It led to an instant restart of our entire Availability Zone (AZ). Unfortunately, we can’t provide more insights about the origin of the failure for the moment except a faulty component has cause the power cut, which is unacceptable since we’re running at least 2N (most are 2N+1) power adduction with separated power source. A single faulty component shouldn’t have any impact on the two power lines.
We’re expecting a better postmortem from our data center operator.
Networking connectivity issue
Our network relies on multiple transits to ensure both a good Internet connectivity and a good resilience. These transits are spread among three Points of Presence (PoP). During the restart of networking routers, there appears to be an issue with accessing the region via public connectivity, despite these multiple transits. Our observability system was unfortunately located on the lost AZ, so we lost the flows to analyze the traffic during the power cut. Known Issues:
- In some cases, when a router reboots, it may start receiving traffic before it knows where to route it. A specific starting sequence may be enforced to avoid this behavior.
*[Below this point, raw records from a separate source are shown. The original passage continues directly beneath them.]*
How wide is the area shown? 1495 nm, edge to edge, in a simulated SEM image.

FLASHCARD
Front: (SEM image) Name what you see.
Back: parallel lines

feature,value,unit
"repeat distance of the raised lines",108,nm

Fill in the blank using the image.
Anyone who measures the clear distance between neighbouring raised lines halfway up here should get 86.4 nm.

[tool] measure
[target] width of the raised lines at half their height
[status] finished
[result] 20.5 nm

Possible Causes of Downtime
- A transit partner did not notice that the session was down before the BGP session timed out (a few minutes), so traffic continued to be routed through them even though we were no longer there to handle it. Another transit partner continued to announce our prefixes even though they couldn’t route the traffic to our network.
- There is a 3-minutes timeout on the BGP sessions of the routers, with no Bidirectional Forwarding Detection (BFD) to accelerate convergence.
Unclear Areas
- In the nominal situation, most of our traffic is gathered at TH2 POP, so we shouldn’t have seen such a significant impact. However, most of our traffic exits through another transit partner through the incriminated AZ (correlate with the one of the possible cause of downtime)
- Did the other routers still have announcements (received from the power cut AZ routers) when they received traffic to send to the internet, because the BGP sessions hadn’t yet timed out? (correlate with the one of the possible cause of downtime)
Network issues were gone at 15:15 CET. We run a simulated copy of our networking topology inside the GNS3 emulator. We will quickly replicate this hypothesis to try to reproduce and tests some enhancements.
Messaging Maintenance (Apache Pulsar)
Learning from a previous outage last summer, we invested a lot in this layer and enhancements made likely focused on improving the resilience and fault tolerance of the system. This includes better monitoring, automated failover processes, auto healing and enhanced data replication strategies with better isolation.
By leveraging Pulsar’s disaggregated architecture and the investments made in infrastructure and operational practices, the system was able to recover swiftly from the loss of an AZ. This resilience underscores the importance of continuous improvement and preparedness in maintaining high availability and reliability.
While the service has been wavering for a couple of minutes, reshuffling all connections on remaining AZs, we confirmed the Pulsar’s ability to recover quickly. Yet the proxy layer combined with the metadata management wasn’t enough to quickly accept massive new connections (hundreds of thousands) in a very short time window.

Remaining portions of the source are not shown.